According to this theory, there might be cases in which the Court turns down the request of the defendant for inspection of the material held by plaintiff, should the Court arrive at the conclusion that the requested material will not be of any assistance to the defendant.
Thus, for instance, in Criminal File (Magistrate’s Court in H.) 2162-06, Aviad Visuli v. The State of Israel, Takdin Magistrate’s Court, 2010 (3), 74248, 74257 (2010), the Court refused to allow the defendant to inspect material and documents collected by the plaintiff regarding a witness for the prosecution, ruling that the requesting defendant did not show any “clue” for the requested material being relevant to his defense.

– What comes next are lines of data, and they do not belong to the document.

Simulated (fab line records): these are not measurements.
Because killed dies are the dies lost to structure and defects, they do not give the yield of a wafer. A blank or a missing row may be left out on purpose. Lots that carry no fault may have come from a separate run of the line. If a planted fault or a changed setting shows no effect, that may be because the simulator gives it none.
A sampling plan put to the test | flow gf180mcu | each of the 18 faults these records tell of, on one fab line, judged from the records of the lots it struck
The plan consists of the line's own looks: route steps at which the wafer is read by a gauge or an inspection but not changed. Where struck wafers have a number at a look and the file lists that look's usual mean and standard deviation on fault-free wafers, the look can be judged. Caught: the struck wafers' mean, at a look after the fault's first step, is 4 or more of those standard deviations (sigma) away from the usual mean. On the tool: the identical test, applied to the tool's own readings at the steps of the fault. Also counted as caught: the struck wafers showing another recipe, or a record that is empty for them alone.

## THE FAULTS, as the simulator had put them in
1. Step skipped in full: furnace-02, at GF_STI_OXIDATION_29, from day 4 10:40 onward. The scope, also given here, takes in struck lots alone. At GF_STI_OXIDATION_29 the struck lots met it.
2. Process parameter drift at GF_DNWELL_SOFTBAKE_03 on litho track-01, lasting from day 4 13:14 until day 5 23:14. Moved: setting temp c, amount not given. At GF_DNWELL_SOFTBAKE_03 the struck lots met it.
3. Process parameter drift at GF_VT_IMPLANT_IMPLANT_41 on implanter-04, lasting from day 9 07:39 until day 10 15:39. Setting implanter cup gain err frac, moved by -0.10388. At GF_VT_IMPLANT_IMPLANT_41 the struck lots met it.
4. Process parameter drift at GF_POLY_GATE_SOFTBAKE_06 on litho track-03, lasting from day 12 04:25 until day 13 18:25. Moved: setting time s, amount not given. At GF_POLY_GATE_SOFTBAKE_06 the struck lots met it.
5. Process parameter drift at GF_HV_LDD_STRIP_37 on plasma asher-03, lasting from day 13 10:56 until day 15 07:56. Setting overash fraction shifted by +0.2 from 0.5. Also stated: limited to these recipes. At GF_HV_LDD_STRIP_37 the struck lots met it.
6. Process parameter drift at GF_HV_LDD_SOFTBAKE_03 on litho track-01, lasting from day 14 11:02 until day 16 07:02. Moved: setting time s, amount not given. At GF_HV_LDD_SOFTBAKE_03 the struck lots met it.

A further example of a case in which the right of inspection was not allowed, appears in Criminal File (Magistrate’s Court in Naz.) 9834-01-09, The State of Israel v. Ala Hori, Takdin Magistrate’s Court 2009(2), 25135 (2009), where the defendant asked to inspect the instructions for completing the investigation given in the file by the investigating authorities and by the prosecution office. The intention of this request was to examine whether there were any omissions in the investigation, which might be useful for the defense of the defendant and which even might entitle him to compensation, if acquitted.
The Court rejected the request, ruling:
“The law does not explicitly define the meaning of “investigation material”. However the Courts, interpreting the definition of “investigation material”, which should be revealed to the defendant and his counsel, made a clear distinction between internal records and correspondence to be found in the investigation file, which do not constitute investigation material and other documents in the investigation file, which are relevant to the investigation of the charge or for managing the defense, and may have an influence on the considerations of the Court in determining the findings…
In light of the aforesaid, and having studied the documents, which Counsel wishes to inspect, I found that the documents marked 50, 45, 39, 30, 25, 17, do not constitute inspection material, as defined in court decisions, but rather internal correspondence, of no relevance in influencing the determination of findings of any kind, nor is it of any relevance to the defense of the defendant; therefore, I reject the request and determine that he has no right to inspect the aforesaid documents.”
(The underlining does not appear in the original – J.W.)
Also concerning the Investigation Log in the investigation file, it was ruled that, in principle, this does not constitute investigation material, which has to be delivered.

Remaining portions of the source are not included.